What is the second lien on the property?

The lien is for the down payment assistance, which is referred to as the second mortgage. This second mortgage has a 30-year term at a 0% interest rate (0% APR) and has no monthly payments.

What is meant by “the loan is forgiven”?

A loan that is “forgiven” goes away and never needs to be repaid.

For example, let’s assume the borrower receives $10,000 for down payment assistance through the DPA Edge Soft Second product. After the borrower meets the forgiveness terms, the borrower may provide evidence of his or her on-time payments on the first mortgage in the form of a payment history. Once confirmed by CBC Mortgage Agency, the $10,000 loan is forgiven entirely—the borrower will never have to pay it back.

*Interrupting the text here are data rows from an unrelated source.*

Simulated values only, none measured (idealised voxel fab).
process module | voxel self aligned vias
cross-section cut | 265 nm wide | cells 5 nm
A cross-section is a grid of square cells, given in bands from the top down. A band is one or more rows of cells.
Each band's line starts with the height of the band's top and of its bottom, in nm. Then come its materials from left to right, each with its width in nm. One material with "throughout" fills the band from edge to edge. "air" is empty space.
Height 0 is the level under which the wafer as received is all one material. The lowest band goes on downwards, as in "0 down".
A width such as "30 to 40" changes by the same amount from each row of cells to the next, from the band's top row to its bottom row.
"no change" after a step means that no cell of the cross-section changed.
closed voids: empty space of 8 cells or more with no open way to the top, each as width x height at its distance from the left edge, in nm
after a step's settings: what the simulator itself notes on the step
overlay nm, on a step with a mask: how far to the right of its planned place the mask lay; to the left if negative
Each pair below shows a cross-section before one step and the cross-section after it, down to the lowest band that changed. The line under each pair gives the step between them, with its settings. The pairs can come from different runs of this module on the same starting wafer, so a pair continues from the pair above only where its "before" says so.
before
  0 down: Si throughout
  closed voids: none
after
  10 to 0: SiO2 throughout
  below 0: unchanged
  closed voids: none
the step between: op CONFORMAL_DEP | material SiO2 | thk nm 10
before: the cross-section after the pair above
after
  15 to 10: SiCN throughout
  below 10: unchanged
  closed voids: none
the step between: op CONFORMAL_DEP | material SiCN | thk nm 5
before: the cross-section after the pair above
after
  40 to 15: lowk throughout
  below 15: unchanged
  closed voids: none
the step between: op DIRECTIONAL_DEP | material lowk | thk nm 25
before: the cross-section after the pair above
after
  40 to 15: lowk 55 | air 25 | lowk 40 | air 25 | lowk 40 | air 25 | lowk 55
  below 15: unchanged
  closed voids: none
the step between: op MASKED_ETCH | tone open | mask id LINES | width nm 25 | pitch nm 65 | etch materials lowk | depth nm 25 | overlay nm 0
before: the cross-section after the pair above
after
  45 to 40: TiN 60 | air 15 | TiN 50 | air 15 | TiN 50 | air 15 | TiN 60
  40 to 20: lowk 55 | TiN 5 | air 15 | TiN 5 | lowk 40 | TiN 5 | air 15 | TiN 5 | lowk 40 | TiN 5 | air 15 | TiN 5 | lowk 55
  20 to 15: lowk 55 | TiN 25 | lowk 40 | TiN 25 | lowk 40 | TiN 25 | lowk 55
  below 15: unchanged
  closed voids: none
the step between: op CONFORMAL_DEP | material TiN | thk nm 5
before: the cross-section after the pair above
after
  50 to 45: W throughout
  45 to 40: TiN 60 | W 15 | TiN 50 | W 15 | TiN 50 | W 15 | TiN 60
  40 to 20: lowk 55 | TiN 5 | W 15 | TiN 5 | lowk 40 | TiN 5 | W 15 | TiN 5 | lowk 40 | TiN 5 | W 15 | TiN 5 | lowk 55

For 3.5% assistance, the loan is forgivable after the borrower makes 36 consecutive, on-time payments on the FHA first mortgage. If the borrower ever makes a payment that’s 30 days late (or more), the forgiveness period resets.

For 5% assistance, the loan is forgivable after the borrower makes the initial 120 consecutive, on-time payments on the FHA first mortgage. If the borrower ever makes a payment that’s 60 days late (or more), the forgivable status of the loan is terminated. (In that instance, the loan will still have a 0% interest rate, 0% APR, and require no monthly payments.) However, the loan may still be forgiven at the end of the 30-year term, even if any payments were 60 days (or more) late.

How can my borrower get the loan forgiven?

The borrower will need to provide a payment history to CBC Mortgage Agency’s servicing team after meeting the forgiveness conditions. Our servicing team can be reached at servicing@chenoafund.org.

What happens if the borrower refinances the first mortgage or sells the home before the forgiveness terms are met?

Let’s continue the example outlined above. If the borrower received $10,000 for a down payment and then refinance the first mortgage before meeting the forgiveness terms, the borrower would be required to pay the $10,000 back in full. The same would apply if the borrower sold the home.